Because I could remember writing the post but not what was in it I reread that post today. It was just as applicable today as it was the day I wrote it. But today I read something that has me wanting to write on love again.

Love truly is a funny thing. It's a very complicated thing and if we were to really ask ourselves what love is...could we come up with an adequate answer? By human definition, love is this feel good emotion, said to come from the heart, that makes us inclined to favor one person over another. We marry for love. We love our children. We love our friends.

We may even tell people we love them when we don't mean it. As a kid I had a relative that would tell me they loved me, if I didn't answer with 'I love you' then I would get into trouble. So...I responded by saying 'I love you' but I never once felt love for that person, in fact I strongly disliked that person but to save myself...I said 'I love you'.

I once knew someone that would say 'anyone can say I love you, you have to show someone that you love them'.

Love is...what?

Is it actions? Is it words? Is it a gushy feeling deep inside you when you're around someone?

The other day my husband was doing something that was just...my husband, but in his doing what he naturally does it made me laugh and brought a bit of fun and joy to my day and so I told him, ''I love you''. He responded by telling me he loved me and then asking, 'what was that for', not because I don't tell him that I love him, I do, but because of the way I said it and maybe the tone of voice I used when I said it. But the truth is I told him I loved him because of the way he made me feel at that moment, it was a happy gushy kind of feeling and he caused it with his actions, which had nothing to do with me. He was just being him, doing something that had nothing to do with me, but I saw him and it made me happy and so I told him I loved him.

But that was a feeling.

And yet...that is love. But it's not the only kind of love.

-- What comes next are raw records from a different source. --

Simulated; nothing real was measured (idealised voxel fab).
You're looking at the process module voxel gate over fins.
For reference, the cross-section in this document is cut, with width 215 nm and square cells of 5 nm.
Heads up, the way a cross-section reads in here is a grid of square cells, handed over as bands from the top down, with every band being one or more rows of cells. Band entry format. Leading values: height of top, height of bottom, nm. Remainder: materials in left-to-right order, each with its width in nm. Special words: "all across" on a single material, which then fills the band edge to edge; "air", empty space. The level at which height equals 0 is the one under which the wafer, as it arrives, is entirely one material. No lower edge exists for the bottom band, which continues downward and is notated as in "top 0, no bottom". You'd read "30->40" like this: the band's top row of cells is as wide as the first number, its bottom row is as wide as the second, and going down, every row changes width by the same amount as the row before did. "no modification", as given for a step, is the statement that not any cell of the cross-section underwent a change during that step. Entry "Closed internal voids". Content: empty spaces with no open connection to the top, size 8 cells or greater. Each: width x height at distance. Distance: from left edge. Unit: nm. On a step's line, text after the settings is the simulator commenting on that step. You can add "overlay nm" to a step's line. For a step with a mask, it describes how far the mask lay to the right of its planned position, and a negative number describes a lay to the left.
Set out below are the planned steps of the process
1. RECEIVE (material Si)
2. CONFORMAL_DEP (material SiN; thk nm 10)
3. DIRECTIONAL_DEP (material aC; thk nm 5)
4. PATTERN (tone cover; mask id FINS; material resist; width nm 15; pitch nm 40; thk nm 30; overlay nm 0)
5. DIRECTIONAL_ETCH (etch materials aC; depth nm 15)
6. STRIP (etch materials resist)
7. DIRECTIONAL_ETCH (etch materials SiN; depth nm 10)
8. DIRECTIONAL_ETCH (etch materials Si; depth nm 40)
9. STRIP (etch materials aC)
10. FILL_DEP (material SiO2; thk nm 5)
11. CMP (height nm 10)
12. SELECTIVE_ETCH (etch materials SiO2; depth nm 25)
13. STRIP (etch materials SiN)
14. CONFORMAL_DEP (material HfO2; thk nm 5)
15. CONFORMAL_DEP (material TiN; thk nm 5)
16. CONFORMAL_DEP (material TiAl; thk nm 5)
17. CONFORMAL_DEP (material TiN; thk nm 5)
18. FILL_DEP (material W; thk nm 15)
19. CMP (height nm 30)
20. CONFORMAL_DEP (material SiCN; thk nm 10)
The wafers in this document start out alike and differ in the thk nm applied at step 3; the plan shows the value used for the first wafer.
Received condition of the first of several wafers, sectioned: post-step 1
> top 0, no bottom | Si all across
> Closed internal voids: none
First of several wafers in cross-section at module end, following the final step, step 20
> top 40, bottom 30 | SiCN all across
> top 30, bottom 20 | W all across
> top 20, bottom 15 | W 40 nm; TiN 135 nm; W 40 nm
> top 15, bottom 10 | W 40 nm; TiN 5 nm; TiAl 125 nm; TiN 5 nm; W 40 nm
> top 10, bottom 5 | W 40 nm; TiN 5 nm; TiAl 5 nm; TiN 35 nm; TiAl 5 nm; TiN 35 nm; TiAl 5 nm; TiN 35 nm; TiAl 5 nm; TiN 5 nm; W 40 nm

My husband shows he loves by taking care of those he loves. He provides for us, does for us. This morning I got up to a blazing fire in the fireplace. What a wonderful thing to wake up to on a cold morning. That was my husband taking care of us, warming our home. He cuts wood to use in that fire place for one reason only...because his family enjoys it. My husband never uses that fireplace when he's home alone.

And so, through his actions, my husband shows us that he loves us.

Still, I find myself asking...what is love? Can we truly ever answer that question and if we do, are we answering in the true meaning of love or are we answering in our human emotions understanding of what love is?

I know someone online, only through social media, that often writes of how they cannot get anyone to take them to the places they want to go. This person writes of how happy they are when their friends take them places, of how loved they are because those people transport them to places, and then complain about how no one seems to care about them when they can't get a ride to somewhere they want to go. Let me just say straight out that I've had to mentally stifle my fingers from writing out a reply many, many times to this person. It gets irritating seeing this person write of how loved they are when someone is doing for them but then complain about how no one cares about them when no one is doing for them.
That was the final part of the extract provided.